Last night I auditioned for a local theatre company that was producing a radio play version of "A Christmas Carol." Those following this blog know that I am huge fan of radio dramas, and I am currently working on a few of my own creation for Radio Hound Productions. So when I saw this posting on Craig's List, I submitted my information right away.
The actual audition went very well. Not as well as I wanted, but very well. I had imagined myself doing such a better job, but I wasn't really given the change to read for a whole lot of roles like I had imagined. They had us read the opening narration from the book, encouraging us to use a variety of different character voices so that the director could hear how we could use our voice. I went into the room with some planned characters, and then I allowed my voice to be flexible as I was reading the text, so much so that I was shifting performance with every sentence as I got near the end. But always switches that made sense in the context of the piece, I made sure of that. I tried to balance a natural sense of speaking with a heightened use of the text, and I think I did pretty well. I also made an effort to not merely affect "character voices" or "impressions" as I was reading; I tried to actually give different voices to different characters. I tried to CHANGE my voice for every character instead of merely putting a mask over my voice.
After that first reading, they handed out sides, and they had me read the scene between Young Scrooge and his lady friend Belle during the ghost of Christmas Past sequence. In their adaptation, however, Young Scrooge had all of three lines, three short lines, and I had to do my best to generate a life and a character behind very simple sentences. I also got to do it twice with two different actresses, so I had a chance to try a different interpretation on the second time through. And, I won't lie, I kinda rocked. It's all the BBC Radio Adventures of Sherlock Holmes that I listen to on every long car trip.
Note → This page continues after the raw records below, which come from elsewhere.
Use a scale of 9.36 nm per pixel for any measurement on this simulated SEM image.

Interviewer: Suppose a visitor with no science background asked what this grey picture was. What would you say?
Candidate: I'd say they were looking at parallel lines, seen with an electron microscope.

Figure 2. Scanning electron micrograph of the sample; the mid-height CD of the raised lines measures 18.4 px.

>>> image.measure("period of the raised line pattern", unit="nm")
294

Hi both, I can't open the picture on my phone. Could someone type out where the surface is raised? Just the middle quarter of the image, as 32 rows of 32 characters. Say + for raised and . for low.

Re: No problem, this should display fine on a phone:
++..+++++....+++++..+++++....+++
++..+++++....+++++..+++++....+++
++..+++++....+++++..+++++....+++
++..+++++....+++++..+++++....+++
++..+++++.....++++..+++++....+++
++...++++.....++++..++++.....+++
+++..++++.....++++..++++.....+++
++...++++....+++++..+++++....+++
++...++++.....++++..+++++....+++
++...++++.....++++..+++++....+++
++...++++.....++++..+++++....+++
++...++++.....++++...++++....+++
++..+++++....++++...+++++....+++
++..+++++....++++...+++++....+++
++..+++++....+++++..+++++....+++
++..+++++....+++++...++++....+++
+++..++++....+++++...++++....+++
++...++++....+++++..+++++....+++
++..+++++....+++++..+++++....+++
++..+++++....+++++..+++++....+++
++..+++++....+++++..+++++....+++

I'll know about the audition by this weekend, either way. It was a fun time. I saw a whole bunch of people that I knew, I had a few free cookies, and I got some useful ideas for my own projects. After reading the sides, however, I wasn't as excited about their project as I was going into the audition. I had thought at first that they were doing an original script based on the novel, but since they had us read for a character named "Narrator," I'm guessing that's not the case. The script was more like a recitation of the book using actors as the character voices; that idea is cool, but not as cool to me as a fully dramatized radio play.
Either way, there aren't many modern companies that are doing anything like live radio drama, and I'd love to be a part of this show. You might say that I want to be on the actor side of the microphone before I have to be on the producer side of it. Which is, to say, the other side. The back side. The non-recording side. You get the idea.